My question is very similar to the one asked in caret: combine createResample and groupKFold
The only difference: I need to create stratified folds (also repeated 10 times) after grouping instead of bootstrapped resamples (which are not stratified as far as I know) for using it with caret's trainControl.
The following code is working with 10-fold repeated CV but I couldn't include the grouping of the data based on an "ID" (df$ID
).
# creating indices
cv.10.folds <- createMultiFolds(rf_label, k = 10, times = 10)
# creating folds
ctrl.10fold <- trainControl(method = "repeatedcv", number = 10, repeats = 10, index = cv.10.folds)
# train
rf.ctrl10 <- train(rf_train, y = rf_label, method = "rf", tuneLength = 6,
ntree = 1000, trControl = ctrl.10fold, importance = TRUE)
That's my actual problem: My data contains many groups composed of 20 instances each, having the same "ID". So, when using the 10-fold CV repeated 10 times I get some instances of a group in the training and some in the validation set. This I want to avoid, but overall I need a stratified partitioning for the prediction value (df$Label
). (All instances having the same "ID" also have the same prediction/label value.)

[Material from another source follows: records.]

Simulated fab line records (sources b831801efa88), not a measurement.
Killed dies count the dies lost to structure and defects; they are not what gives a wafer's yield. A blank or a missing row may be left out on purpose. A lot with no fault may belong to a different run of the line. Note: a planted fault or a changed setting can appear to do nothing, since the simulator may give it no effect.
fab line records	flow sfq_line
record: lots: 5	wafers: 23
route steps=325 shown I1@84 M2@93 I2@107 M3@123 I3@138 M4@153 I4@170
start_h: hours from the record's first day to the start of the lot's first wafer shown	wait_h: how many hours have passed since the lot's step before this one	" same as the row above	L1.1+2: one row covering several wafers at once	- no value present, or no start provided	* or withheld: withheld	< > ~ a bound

In the provided and accepted answer from the link above (see parts below) I guess I have to modify the folds2
line to contain the stratified 10-fold CV instead of the bootstrapped
folds <- groupKFold(x)
folds2 <- lapply(folds, function(x) lapply(1:10, function(i) sample(x, size = length(x), replace = TRUE)))
but unfortunately I cannot figure out how exactly. Could you help me with that?